Lerobot Dataset Validator

A lightweight library for validating lerobot dataset metadata and annotations, and computing GCP upload paths.

📋 Design Documentation: For complete specifications and design details, see the Custom Data Schema Design Doc

Quick Start

1. Installation

pip install -r requirements.txt

2. Authentication (for GCP paths)

gcloud auth login
gcloud auth application-default login

3. Validate Your Dataset

# Validate training/teleop data
python validate.py validate \
  --dataset-path ./my-dataset \
  --data-type teleop

# Validate evaluation data
python validate.py validate \
  --dataset-path ./my-dataset \
  --data-type eval

4. Get Upload Instructions

python validate.py compute-path \
  --dataset-path ./my-dataset \
  --dataset-name my-robot-data \
  --bucket-name my-gcs-bucket \
  --data-type eval

Features

✅ Validates custom_metadata.csv with required columns
✅ Validates custom_annotation.json structure (optional file)
✅ Checks lerobot dataset for fps
✅ Cross-validates: intervention only for eval episodes, time boundaries
✅ Computes GCP upload paths with custom prefixes
✅ Supports both local paths and GCP URIs (gs://)
✅ Two separate CLI commands: validate and compute-path
✅ Type-safe CLI using tyro

Dataset Structure

Your dataset should have:

my-dataset/
└── meta/
    ├── info.json                # Must contain "fps"
    ├── custom_metadata.csv      # Episode metadata (required)
    └── custom_annotation.json   # Episode annotations (optional)

Required Files

meta/info.json

Must contain:

fps: Data collection frequency (frames per second)

Example:

{
  "fps": 30,
  "robot_type": "manipulator"
}

Note: In lerobot datasets, info.json is stored in the meta/ folder.

custom_metadata.csv

Must have exactly these columns:

Column	Type	Description
`episode_index`	int	Episode number
`operator_id`	string	Operator identifier
`is_eval_episode`	boolean	True for eval, False for training
`episode_id`	string	Unique episode identifier
`start_timestamp`	float	UTC seconds (Unix epoch time)
`checkpoint_path`	string	GCS URI (only for eval episodes)
`success`	boolean	Whether episode was successful
`station_id`	string	Station/scene identifier
`robot_id`	string	Robot hardware identifier

Example:

episode_index,operator_id,is_eval_episode,episode_id,start_timestamp,checkpoint_path,success,station_id,robot_id
0,operator_alice,True,ep_001,1730455200,gs://my-bucket/checkpoints/policy_v1.0.pth,True,station_01,robot_alpha
1,operator_bob,False,ep_002,1730458800,,True,station_01,robot_alpha

Important Notes:

start_timestamp must be UTC seconds (Unix epoch time), not ISO format
- ✅ Valid: 1730455200
- ❌ Invalid: 2024-11-01T10:00:00
checkpoint_path should only be set for eval episodes (is_eval_episode=True)
checkpoint_path must be a valid GCS URI format: gs://bucket/path/to/checkpoint

See examples/example_dataset/meta/custom_metadata.csv for a complete example.

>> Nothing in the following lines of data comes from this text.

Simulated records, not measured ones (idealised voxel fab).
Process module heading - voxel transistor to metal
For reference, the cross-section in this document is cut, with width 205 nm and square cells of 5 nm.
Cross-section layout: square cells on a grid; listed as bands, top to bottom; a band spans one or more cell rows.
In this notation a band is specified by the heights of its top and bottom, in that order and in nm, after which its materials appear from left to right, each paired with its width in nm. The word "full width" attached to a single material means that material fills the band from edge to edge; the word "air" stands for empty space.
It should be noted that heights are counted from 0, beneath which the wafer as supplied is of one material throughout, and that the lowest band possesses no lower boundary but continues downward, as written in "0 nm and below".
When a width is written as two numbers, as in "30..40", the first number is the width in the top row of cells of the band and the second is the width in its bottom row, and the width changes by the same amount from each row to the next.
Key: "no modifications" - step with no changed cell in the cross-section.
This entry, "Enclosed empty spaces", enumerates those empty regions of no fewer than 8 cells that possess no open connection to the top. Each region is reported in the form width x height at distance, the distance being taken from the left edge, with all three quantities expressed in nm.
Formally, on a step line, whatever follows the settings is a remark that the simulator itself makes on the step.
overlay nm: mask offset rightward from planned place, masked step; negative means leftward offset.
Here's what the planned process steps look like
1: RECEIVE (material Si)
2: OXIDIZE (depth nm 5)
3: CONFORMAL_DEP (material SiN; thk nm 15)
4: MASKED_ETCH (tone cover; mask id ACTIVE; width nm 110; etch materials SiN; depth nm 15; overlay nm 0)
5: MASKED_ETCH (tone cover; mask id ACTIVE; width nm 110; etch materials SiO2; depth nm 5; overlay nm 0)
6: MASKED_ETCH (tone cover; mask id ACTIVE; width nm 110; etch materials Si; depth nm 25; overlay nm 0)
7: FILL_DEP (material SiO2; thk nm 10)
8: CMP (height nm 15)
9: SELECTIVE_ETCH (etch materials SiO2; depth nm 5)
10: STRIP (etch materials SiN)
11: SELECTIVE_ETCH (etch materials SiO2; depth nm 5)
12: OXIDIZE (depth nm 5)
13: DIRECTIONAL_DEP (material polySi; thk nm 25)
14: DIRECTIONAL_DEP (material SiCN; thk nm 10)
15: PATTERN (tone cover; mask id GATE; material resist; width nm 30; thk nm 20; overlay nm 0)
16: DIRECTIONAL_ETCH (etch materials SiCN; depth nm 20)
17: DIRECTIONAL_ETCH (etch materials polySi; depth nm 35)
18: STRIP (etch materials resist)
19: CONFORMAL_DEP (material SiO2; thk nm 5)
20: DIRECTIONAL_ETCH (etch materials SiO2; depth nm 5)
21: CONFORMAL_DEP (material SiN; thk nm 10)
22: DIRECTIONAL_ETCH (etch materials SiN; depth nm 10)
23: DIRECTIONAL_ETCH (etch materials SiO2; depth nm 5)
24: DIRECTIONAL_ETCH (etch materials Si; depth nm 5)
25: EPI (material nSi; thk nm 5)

custom_annotation.json (Optional)

Must follow this structure:

{
  "episodes": [
    {
      "episode_id": "ep_001",
      "spans": [
        {"start_time": 0.0, "end_time": 5.0, "label": "grasp"},
        {"start_time": 2.0, "end_time": 3.0, "label": "human_intervention"}
      ],
      "extras": {"notes": "optional metadata"}
    }
  ]
}

spans: List of time-based annotations with start_time, end_time, and label
- start_time and end_time are relative seconds from episode start (just like timestamps in LeRobot data)
- Use label "human_intervention" for human interventions during policy rollout
extras: Free-form metadata (optional)

Note: This file is optional. If missing, validation will still pass.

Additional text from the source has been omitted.